The "Mother," as we learn from the elaborate and learned "Introduction" of Principal Lee, was Elizabeth Brooke, the granddaughter of Bishop Chaderton, whose only daughter had married Sir Richard Brooke of Norton. The exemplary old bishop survived his own daughter several years, and
"Bestowed the utmost pains to train up his only grandchild in the most solid and serious, as well as the most elegant, branches of learning in which, during the greater part of the sixteenth century, no inconsiderable proportion of ladies of rank in England attained high proficiency. Dr Goad's enumeration of the female accomplishments in which she was nurtured includes languages and other liberal arts; but, above all, that pious discipline of the mind, which is both the beginning and the consummation of the wisdom which is from above."[N]

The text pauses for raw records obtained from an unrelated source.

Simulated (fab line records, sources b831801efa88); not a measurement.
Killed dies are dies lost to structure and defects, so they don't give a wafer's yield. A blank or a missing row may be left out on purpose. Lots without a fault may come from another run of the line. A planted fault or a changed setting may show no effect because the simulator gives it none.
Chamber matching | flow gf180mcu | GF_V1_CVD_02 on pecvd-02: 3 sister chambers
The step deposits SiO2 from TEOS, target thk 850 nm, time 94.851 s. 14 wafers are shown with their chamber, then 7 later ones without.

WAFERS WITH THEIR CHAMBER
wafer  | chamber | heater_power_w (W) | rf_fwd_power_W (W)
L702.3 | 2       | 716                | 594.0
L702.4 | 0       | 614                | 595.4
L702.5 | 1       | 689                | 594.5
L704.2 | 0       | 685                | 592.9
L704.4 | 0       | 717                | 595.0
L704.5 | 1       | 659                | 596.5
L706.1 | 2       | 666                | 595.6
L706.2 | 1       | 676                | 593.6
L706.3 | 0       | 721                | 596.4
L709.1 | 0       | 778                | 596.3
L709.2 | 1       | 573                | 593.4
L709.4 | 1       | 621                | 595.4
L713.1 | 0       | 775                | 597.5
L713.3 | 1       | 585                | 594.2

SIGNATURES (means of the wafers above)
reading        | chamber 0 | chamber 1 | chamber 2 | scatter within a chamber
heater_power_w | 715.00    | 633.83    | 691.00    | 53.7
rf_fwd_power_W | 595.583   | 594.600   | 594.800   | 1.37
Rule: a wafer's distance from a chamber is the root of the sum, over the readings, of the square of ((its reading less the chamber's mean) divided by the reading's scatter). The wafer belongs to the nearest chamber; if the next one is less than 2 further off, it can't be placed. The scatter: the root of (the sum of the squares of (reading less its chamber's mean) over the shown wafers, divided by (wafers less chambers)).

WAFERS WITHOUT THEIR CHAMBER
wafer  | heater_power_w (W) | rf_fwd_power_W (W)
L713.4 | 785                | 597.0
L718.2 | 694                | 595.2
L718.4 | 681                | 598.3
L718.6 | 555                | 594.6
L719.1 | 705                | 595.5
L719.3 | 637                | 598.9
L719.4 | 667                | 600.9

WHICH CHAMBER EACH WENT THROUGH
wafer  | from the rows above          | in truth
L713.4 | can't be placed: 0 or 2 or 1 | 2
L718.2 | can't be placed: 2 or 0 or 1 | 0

The Dr Goad here mentioned was Dr Thomas Goad, of whom Fuller, in his Worthies of England, makes mention as "a great and general scholar, exact critic, historian, schoolman, divine." He was chaplain to the Archbishop of Canterbury, and in that capacity possessed the power of licensing books. He knew both Bishop Chaderton and his granddaughter; and we shall now let him speak for himself in the matter; for he it was whose official imprimatur is impressed on this little book, which he introduces to the reader in the following quaint but beautiful "Approbation:"—
"Ovr lawes disable those that are vnder Couertbaron, from disposing by Will and Testament any temporall estate. But no law prohibiteth any possessor of morall and spirituall riches, to impart them vnto others, either in life by communicating, or in death by bequeathing. The reason is, for that corruptible riches, euen to those who haue capacity of alienating them, bring onely a ciuil propriety, but no morall and vertuous influence for the wel dispensing, or bestowing them: whereas vertue and grace haue power beyond al empeachment of sex or other debility, to enable and instruct the possessor to employ the same vnquestionably for the inward inriching of others.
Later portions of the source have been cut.